The mixing time of an ergodic Markov chain is a measure of the "time taken for it to approach equilibrium". Obtaining good bounds on this time is a topic of great interest in a variety of fields. For some natural sequences of random walks, especially random walks on groups, the cutoff phenomenon is a frequently observed occurrence. Loosely speaking, this phenomenon occurs when the distance of the random walk from equilibrium stays close to its maximum for a time, before dropping rapidly towards zero. Showing the existence of a cutoff is often a complicated affair.
With Michael Bate and Oliver Matheau-Raven, I have recently proved the existence of a cutoff for a type of biased transposition shuffle. In this shuffle the Right hand chooses a card uniformly at random, and then the Left hand chooses a card at random below the card selected by the Right hand; the two chosen cards are then transposed. Our upper bound on the mixing time was obtained by spectral analysis, using lifting ideas to obtain an explicit formula for all the eigenvalues of the transition matrix.

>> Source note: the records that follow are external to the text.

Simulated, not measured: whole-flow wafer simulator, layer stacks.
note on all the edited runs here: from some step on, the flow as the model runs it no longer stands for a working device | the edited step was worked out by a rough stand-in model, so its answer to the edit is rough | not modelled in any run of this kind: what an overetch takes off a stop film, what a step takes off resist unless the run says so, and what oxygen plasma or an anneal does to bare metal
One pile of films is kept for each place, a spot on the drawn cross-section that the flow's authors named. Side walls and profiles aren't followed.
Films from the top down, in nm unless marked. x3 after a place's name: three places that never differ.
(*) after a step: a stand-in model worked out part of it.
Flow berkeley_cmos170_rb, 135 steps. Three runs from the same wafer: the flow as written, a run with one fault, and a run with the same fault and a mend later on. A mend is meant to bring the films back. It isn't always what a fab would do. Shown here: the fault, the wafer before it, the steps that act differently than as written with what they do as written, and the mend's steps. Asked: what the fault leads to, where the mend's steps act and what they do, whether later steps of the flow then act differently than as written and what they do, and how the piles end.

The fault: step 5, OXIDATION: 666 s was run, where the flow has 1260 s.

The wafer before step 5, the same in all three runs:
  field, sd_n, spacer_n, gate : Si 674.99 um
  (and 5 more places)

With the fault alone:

It is of interest to be able to bound the mixing time of multi-particle systems in terms of how long it takes for only one or two particles to approach equlibrium. In work with Richard Pymar I have shown how to bound the mixing time of the exclusion process on a natural class of hypergraphs, in terms of the mixing time of just two particles. The proofs rely on careful coupling arguments and a generalisation of something called the "chameleon process".
Perfect simulation algorithms can be used to return a sample from the exact stationary distribution of a Markov chain, at the expense of a random run time. With Wilfrid Kendall I showed how to produce perfect simulation algorithms, based on the idea of Dominated Coupling from the Past, for M/G/c queues (Markovian arrivals, general service durations, and c servers). More recently I have demonstrated how it is possible to use these algorithms to perform omnithermal perfect simulation; this allows for simultaneous sampling from the equilibrium distribution of the workload vector for varying numbers of servers.
In general it is not clear whether a perfect simulation algorithm exists for any given Markov chain. Also in work with Kendall, I introduced a new class of chains (named tame chains) for which perfect simulation is theoretically possible. The rate at which a chain converges to equilibrium is extremely important to our results, which are proved using stochastic stability arguments.
In addition to providing insight into possibilities for perfect simulation, some of the ideas developed during my research into tame chains turned out to have important consequences for the more general theory of stochastic stability of Markov chains; with Gersende Fort I investigated the interplay between Foster-Lyapunov drift conditions and adaptive subsampling schemes.
Coupling can be used to bound the distance between the distributions of two copies of a Markov chain, via the coupling inequality. It is known that, for any given Markov chain, there exists a coupling that attains equality in this inequality. Such a coupling is known as a maximal coupling. However, maximal couplings are in general not co-adapted (the evolution of one chain is allowed to depend on the future behaviour of the other), and are therefore often hard to describe. Since co-adapted couplings are easier to work with, it is of interest to study the best possible such coupling for a given Markov chain.
With Saul Jacka I used arguments from the theory of stochastic control to prove stochastic minimality of a certain co-adapted coupling for a simple random walk on the hypercube. This result was subsequently generalised to produce an optimal co-adapted coupling for a random walk on a hyper-complete graph.
More recently, in work with Roberta Merli I considered Brownian motion on the circumference of the unit circle, which jumps to the opposite point of the circumference at incident times of an independent Poisson process. We showed that optimality properties of two intuitive coupling strategies for this process depend in a non-trivial way upon the jump rate, using ideas from excursion theory and stochastic control.